In relation to value added production, Obama is already one step in the right direction, by pushing for agricultural productivity up on the international agenda. First a few cautions. A focus on agricultural productivity should not become a cover for foreign private companies to grab lands or impose expensive, input intensive methods in the name of modernisation. The issue of land-grab is particularly worrying. A recent study by the FAO of 5 African countries, including Ghana showed that in the name of promoting foreign direct investment 2.5mn hectares of land of sizes exceeding 1000 hectares have recently been sold off to foreign investors in 5 countries, with single acquisitions as large as 450,000 hectares (Madagascar), 400,000 (Ghana) , most of it used for biofuel production. Total investment commitments for land acquisitions of over 1000 hectares have exceeded $1bn from 2004 to date. The myth that Africa is a continent of land abundance, with no claimants is dangerous for the future peace but also for social equity.

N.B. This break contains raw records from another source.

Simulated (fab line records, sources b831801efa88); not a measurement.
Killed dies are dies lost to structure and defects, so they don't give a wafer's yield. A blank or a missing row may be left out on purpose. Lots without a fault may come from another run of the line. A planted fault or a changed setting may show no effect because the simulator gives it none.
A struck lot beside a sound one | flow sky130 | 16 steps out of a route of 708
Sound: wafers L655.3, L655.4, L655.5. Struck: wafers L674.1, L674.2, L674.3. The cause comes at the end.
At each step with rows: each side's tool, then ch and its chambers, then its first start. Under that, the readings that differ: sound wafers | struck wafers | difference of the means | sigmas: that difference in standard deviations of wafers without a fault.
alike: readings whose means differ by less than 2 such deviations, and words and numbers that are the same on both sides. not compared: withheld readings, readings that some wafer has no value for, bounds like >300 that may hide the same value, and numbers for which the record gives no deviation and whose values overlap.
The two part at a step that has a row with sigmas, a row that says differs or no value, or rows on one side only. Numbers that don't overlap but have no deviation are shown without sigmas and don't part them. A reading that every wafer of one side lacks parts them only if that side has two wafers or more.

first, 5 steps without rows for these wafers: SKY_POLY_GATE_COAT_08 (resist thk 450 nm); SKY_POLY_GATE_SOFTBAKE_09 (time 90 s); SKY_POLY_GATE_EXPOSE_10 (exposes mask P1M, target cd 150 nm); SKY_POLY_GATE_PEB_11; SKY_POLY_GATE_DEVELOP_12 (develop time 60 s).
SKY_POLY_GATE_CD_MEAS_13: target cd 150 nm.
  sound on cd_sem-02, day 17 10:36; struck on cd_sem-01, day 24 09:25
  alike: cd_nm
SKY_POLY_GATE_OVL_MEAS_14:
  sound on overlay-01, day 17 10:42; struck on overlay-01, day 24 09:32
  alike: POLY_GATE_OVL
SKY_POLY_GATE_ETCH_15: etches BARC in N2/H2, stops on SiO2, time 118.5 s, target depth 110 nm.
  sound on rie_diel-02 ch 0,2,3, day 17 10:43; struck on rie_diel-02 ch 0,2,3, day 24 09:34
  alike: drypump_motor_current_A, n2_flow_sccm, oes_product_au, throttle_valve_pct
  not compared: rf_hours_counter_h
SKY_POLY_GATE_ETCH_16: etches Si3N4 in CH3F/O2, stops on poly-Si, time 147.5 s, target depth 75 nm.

On the more positive side, Obama has the means in the form of AGOA and the Millennium Challenge fund to demonstrate his support for a focus on value added production. To do so however will require a radical review of both instruments. As they currently stand they achieve the opposite goals. The eligibility criteria discourage and undermine Africa's capacity to produce by imposing US intellectual property rights protection regimes, imposing privatization, insisting that governments are not directly engaged in economic activities, by discouraging them from using industrial policies to move out of commodity dependence and by using technical assistance as a means to cajole governments to implement trade liberalisation policies which directly undermine the goal of diversifying their economies. The view that liberalisation at all costs is good for the economy has now been shown to be false. This applies even more to African countries. If Obama does really mean to promote value added production in Africa he should indicate that the era of the extremes of economic ideology is over; that Africans are unlikely to ever break out of primary commodity production and joblessness without an active but balanced role of the state in investments, manufacturing and in enhancing their share of the value chain.

Such a strategy already exists in Africa. In 2004, the African Union, the African Ministers of Industry, and NEPAD adopted an African Productivity Capacity Initiative (ACPI), aimed precisely at a wise use of industrial policy and public/private investments aimed at value added production. Such a strategy cannot succeed without targeted and time bound infant industry protection, including more pragmatic use of trade policy. Obama should indicate support for such approaches and align his strategy for agriculture with this African-driven initiative. Such a support, even with modest financial means, will be invaluable politically and in terms of the policy space. He should indicate to the IMF and the World Bank that the neoliberal development model they work with has been put out of date by the global poverty, financial and trading crisis.

Obama must continue to emphasise the personal responsibility of African leaders and African people. He should ask them to do more with what they have, mobilise more resources from within, stamp out corruption and live less lavishly. He should commend Prof Mills for the small size of his motorcade; for not moving into the ridiculously luxurious new presidential palace built with huge loans (as people hungered). He should remind African and all other parliamentarians that they do not have a right to a standard of living several times the average of their populations. He should discourage African politicians from being businessmen- a clear root to conflict of interest and corruption. They should make a choice between public service and personal profit seeking. He should remind them that the only way to measure their worth to their citizens is the extent to which citizens have jobs, have access to healthcare, education, water and personal protection - not the sophistication of their limousines and life styles.

Above all, he should remind himself and us all that the wind of change that began in Accra in 1957 sweeping across the African continent, suppressed for several decades, may well be on the rise again. Who better to understand this, than Barrack Hussein Obama.